In the period following the Civil War, a new union movement began to emerge, starting with William H. Sylvis's establishment of the National Labor Union (NLU). This movement, too, divided along the axis of race, with white workers tending to form unions, such as the NLU, that might fiercely oppose capitalism yet compromise completely on matters of race, often supporting the exclusion of African Americans, Asians, Latinos, and the First Nations. And at each juncture in its struggle to unite workers and win concessions from employers, the union movement was divided over the question of exclusion. The great strikes of 1877, for instance, broke out in response to wage cuts and paralyzed much of the country's railroads for weeks. This bitter struggle took place at the same time that Reconstruction was being abandoned in the South, yet white labor did not see the course of Reconstruction as central to the future of the working class. The Knights of Labor, a dramatic effort to build a national labor federation during the 1880s, which at one point had seven hundred thousand members, openly welcomed African American and Mexicano/Chicano workers, yet shunned the Chinese!

In the early 1880s, the formation of the organization that eventually became the American Federation of Labor (AFL) marked the development of a relatively stable national labor federation on U.S. soil. Though rhetorically committed to organizing all workers regardless of race, creed, and gender, the AFL advanced craft organization as the key to the future of organized labor. Ignoring the racial and ethnic cleansing taking place in the skilled trades and on the railroads of the U.S. South, where employers were removing African Americans from positions they had long held and replacing them with whites, the AFL welcomed into its ranks white-supremacist unions that often had clear racial-exclusion clauses in their membership requirements. Though the AFL did include certain industrial unions such as the United Mine Workers of America, these groups were a minority of the unions in the federation, and the mind-set of the craft unions dominated the AFL. In time, the craft-based narrowness of the AFL expanded and merged into racial and gender narrowness. Workers of color were either excluded outright from the movement or restricted to second-class organizations, either within unions or within the AFL. Women, with the notable exception of the formation of the International Ladies Garment Workers Union and later the Hotel Employees and Restaurant Employees Union, were for the most part ignored.

Labor leaders staked out various positions along the spectrum from inclusion to exclusion as they sought to carve out a working-class movement in the United States. Eugene Debs and Samuel Gompers, for example, often took contradictory positions. By exploring their views, we can gain an understanding of the clashing visions that drove the U.S. working-class movement in general and organized labor in particular.

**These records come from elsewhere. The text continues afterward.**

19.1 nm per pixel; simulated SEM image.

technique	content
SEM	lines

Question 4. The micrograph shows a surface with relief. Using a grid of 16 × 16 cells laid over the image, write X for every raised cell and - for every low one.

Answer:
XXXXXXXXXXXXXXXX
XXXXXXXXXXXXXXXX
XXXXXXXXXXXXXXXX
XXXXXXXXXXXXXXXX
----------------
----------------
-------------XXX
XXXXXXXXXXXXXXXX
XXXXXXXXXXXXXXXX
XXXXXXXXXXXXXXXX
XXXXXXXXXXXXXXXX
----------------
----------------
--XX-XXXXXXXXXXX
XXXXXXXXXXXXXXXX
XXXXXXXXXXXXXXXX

As the twentieth century unfolded, technological advances changed the methods of production. The advent of giant, integrated production centers and assembly-line processes transformed the nature of work and influenced the debate about the structure of the union movement. One of the most articulate advocates for inclusionism within labor was Eugene V. Debs, a leftist president of the American Railway Union, founding delegate of the Industrial Workers of the World (IWW), and four times the Socialist Party's candidate for president. Debs opposed capitalism and argued for applying democratic political traditions to this economic system that subjugated workers in their daily lives. He was a powerful advocate of industrial unionism and criticized the American Federation of Labor's exclusionary craft policies. In 1918, as an expression of his radicalism, he wrote, "The Russian Revolution is the soul of the new-born world," and in June 1918, he delivered a series of speeches criticizing U.S. involvement in World War I. He spoke out against the idea that citizenship requires Americans to wrap themselves in the flag and pledge loyalty to these military adventures and exhorted workers to be free men and women instead of industrial slaves. Debs concluded that socialists have a duty to build the new nation and the free republic, and he called upon people to draw on their "manhood and womanhood to join us and do your part ... to proclaim the emancipation of the working class and brotherhood of all mankind." Debs was arrested for his speech under the Espionage Act of 1917 and sentenced to ten years in federal prison. In 1920, Debs, though still a federal prisoner, received one million votes in his last run for the presidency. Debs was representative of a political tendency within the labor movement that held industrial unionism—one union for one industry—not only as an essential part of unionism but as something close to a calling. This advocacy of industrial unionism overlapped with that of inclusionism, with proponents generally recognizing that industries could not be organized by labor groups that were divided along racial and ethnic lines.

Debs and his allies realized that the structure of the U.S. economy was changing and that new forms of organization would be essential if the working class were to develop any power. Though Debs was a socialist, he was not sectarian and was quite prepared to ally himself with non-socialists. Moreover, though Debs and many other industrial unionists recognized the dire implications of racial exclusion, they did not quite "get" the question of race or understand the special oppression suffered by peoples of color. For example, Debs, while seeking the inclusion of African Americans into the American Railway Union, did not seem to appreciate the need for U.S. organized labor to address, first, the counterrevolution against Reconstruction and, later, the birth of Jim Crow segregation.

Debs was constantly at odds with traditionalist Samuel Gompers, who was president of the AFL from 1886 to 1924 and who had, originally and ironically, been a socialist. By the early 1900s, all sense of Gompers as a man of the Left had vanished. Speaking at the 1903 AFL convention, for instance, Gompers denounced any belief in class struggle as the basis of working-class trade union organization. Taking a position counter to Debs's orientation, he told socialist delegates, "Economically, you are unsound; socially you are wrong; industrially, you are an impossibility."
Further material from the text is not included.